## Preference Elicitation

For the Weight Method, for instance, we need to figure a \(w\) such that:

\begin{equation} f = w^{\top}\mqty[f_1 \\ \dots\\f_{N}] \end{equation}

where weight \(w \in \triangle_{N}\).

To do this, we essentially infer the weighting scheme by asking “do you like system \(a\) or system \(b\)”.

- first, we collect a series of design variables \((a_1, a_2, a_3 …)\) and \((b_1, b_2, b_3…)\) and we ask “which one do you like better”
- say our user WLOG chose \(b\) over \(a\)
- so we want to design a \(w\) such that \(w^{\top} a < w^{\top} b\)
- meaning, we solve for a \(w\) such that…
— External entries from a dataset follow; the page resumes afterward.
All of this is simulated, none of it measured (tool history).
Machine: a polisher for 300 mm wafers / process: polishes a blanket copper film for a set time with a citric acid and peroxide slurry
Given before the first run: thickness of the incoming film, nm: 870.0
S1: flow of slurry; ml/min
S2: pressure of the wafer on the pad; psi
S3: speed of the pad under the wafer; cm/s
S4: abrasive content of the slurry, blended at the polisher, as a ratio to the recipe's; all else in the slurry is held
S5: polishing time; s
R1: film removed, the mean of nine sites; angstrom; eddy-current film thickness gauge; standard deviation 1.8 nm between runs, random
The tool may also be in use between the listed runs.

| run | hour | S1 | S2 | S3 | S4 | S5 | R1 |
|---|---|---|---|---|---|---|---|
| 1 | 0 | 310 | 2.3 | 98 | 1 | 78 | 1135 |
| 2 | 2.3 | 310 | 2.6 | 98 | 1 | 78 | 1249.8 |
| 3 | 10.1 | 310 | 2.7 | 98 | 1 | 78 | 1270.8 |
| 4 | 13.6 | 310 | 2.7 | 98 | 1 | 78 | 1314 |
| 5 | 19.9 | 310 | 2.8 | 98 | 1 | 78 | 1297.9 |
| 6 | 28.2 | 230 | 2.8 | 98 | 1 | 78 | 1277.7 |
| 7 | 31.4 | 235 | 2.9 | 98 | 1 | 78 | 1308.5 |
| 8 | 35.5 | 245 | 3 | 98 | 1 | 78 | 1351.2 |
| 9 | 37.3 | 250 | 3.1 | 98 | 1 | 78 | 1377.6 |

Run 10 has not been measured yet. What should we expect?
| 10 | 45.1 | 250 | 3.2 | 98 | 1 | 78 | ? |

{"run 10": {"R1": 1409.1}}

\begin{align} \min_{w}&\ \sum_{i=1}^{n} (a_{i}-b_{i})w^{\top} \\ \text{such that}&\ \bold{1}^{\top} w = 1 \\ &\ w \geq 0 \end{align}

**unlike the rest of everything, we are MAXIMIZING here** idk why

## Sampling Plans

Many methods requires knowing a series of samples of the objective value to calculate local model or population methods, so…

### Full Factorial

Grid it up.

- easy to implement
- good results
- bad: sample count grows exponentially with dimension

### Random Sampling

Use a pseudorandom generator to pick points in your space.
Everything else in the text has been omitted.